This month saw a trade agreement reached between the United Kingdom and Japan, as we move ever closer to the end of the Brexit implementation period and the beginning of our place in the wider world.
This deal will secure additional benefits beyond the EU-Japan trade agreement, and will give British companies exporting to Japan a competitive advantage in a number of areas. As well as driving economic growth, the agreement will help create jobs throughout the UK.
It will also lead the way for UK accession to the Trans-Pacific Partnership (TPP); an issue I raised earlier this year in Parliament. I strongly welcome the Government’s action in this area and its efforts in securing trade deals with other nations in the region, and called on the International Trade Secretary to ensure Britain engages with emerging markets such as south east Asia.
Britain has secured a commitment from the Japanese government to support UK membership of the TPP. This will open up 11 key pacific markets for exporters and would reduce tariffs for UK business, with 95 per cent of goods traded between members being free of tariffs.
Businesses in the south east of England exported goods worth £1.3 billion to Japan in 2019. Benefits from the UK-Japan deal will include better jobs, higher wages, more choice and lower prices for all parts of the UK.
The new agreement will secure new protections for our creative industries, through going beyond the EU on provisions tackling online infringement of intellectual property rights.
Further mobility and flexibility for business people will include it being easier for British and Japanese companies to move staff into each country. This goes further than the EU-Japan deal, and covers a range of UK skilled workers to enter Japan.
The deal will see enhanced market access for British financial services, creating an annual dialogue between UK and Japanese authorities to explore ways to further reduce regulatory friction, which would be impossible while members of the EU. Indeed, financial services are Britain’s biggest export to Japan, totalling 30 per cent of all UK exports.

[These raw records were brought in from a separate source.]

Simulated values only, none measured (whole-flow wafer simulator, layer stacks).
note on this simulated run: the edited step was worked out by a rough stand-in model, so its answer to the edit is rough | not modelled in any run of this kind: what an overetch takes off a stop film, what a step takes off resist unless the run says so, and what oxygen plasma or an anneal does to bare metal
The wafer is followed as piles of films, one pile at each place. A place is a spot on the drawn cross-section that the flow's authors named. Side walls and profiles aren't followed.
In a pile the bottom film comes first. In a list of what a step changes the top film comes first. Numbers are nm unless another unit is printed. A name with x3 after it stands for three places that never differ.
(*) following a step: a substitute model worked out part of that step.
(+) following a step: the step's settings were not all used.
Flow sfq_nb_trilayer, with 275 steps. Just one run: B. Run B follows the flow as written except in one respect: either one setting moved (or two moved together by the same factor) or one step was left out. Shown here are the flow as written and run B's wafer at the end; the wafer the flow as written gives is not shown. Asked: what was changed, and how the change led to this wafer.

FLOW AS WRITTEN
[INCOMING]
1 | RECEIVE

We have seen the last few years in the House of Commons dominated by the sight of democratically-elected MPs seeking to overturn a referendum of the British people which took place in June 2016. With Brexit legally enacted in January of this year, the transition/implementation period will end at the conclusion of 2020.
I am acutely aware that the people of Crawley elected me last December on a manifesto commitment to “not extend the implementation period beyond December 2020.” In fulfilling this the Government has my complete support.